New Zealand businesses are entering a critical phases of re-evaluating relationships with IT partners and redefining managed services contracts, according to IDC New Zealand, which says an increasing number of companies are dramatically changing up their managed services contracts.

The changes come as Kiwi businesses increasingly shift from technology-focused outcomes to business ones when investing in IT – and managed services in particular – bringing new challenges for managed services providers.

Among the top challenges New Zealand companies say are preventing them from achieving strategic corporate goals using managed services is the lack of investment, driven by a disconnect between IT and business.

“New Zealand firms are still learning to effectively interconnect IT initiatives with both the needs of IT departments and strategy-driven executives,” IDC New Zealand says.

“Inevitably, organisations are moving towards a wider inclusion of C-suite stakeholders into IT decisions, ensuring that the interests of line of business are accounted for.”

IDC says the most desired outcome of managed services adoption remains around controlling costs and achieving internal efficiencies.

“Nearly half of New Zealand organisations consider lowering operational expenses as the top priority, thus adding extra pressure on service providers,” IDC New Zealand says.

However, it can take up to 24 months for organisations to start realising expected savings, with IDC New Zealand noting a ‘mismatch’ between enterprise expectations and actual savings from using managed services, which can result in dissatisfaction about the partnership.

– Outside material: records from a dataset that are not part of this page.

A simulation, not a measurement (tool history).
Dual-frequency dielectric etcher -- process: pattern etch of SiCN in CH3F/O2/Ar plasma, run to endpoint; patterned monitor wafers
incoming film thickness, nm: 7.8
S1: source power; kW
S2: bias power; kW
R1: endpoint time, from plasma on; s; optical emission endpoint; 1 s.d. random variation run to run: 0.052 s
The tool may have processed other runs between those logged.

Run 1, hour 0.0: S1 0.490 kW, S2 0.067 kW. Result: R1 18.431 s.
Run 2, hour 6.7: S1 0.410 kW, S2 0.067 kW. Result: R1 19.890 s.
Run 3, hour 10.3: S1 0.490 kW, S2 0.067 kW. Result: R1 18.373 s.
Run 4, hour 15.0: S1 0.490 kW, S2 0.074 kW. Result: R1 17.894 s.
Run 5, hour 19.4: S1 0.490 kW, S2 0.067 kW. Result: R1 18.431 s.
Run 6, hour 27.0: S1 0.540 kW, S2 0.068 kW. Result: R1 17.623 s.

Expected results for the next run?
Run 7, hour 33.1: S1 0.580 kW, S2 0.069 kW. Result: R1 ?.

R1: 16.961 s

IDC says an increasing number of organisations are planning on moving managed services in-house, shortening service contract periods and either adopting a multi-vendor approach or breaking contracts up completely.

Despite this, IDC New Zealand says managed services will continue to represent a ‘significant’ opportunity in the local market, where outsourcing and managed services hit $1.6 billion last year, up 2.8% on 2015.

A lack of necessary skills and the rising complexity of enterprise IT are aiding demand for managed services, IDC notes.

Donnie Krassiyenko, IDC New Zealand senior market analyst, says competition in the market remains high as the changing patterns of IT procurement and rapidly evolving new service delivery models create a level playing field for IT service providers.

“Core to success in infrastructure outsourcing will be implementation of new business models that incorporate signficant levels of system integration, automation, support for traditional and cloud-based service consumption and delivery requirements,” Krassiyenko says.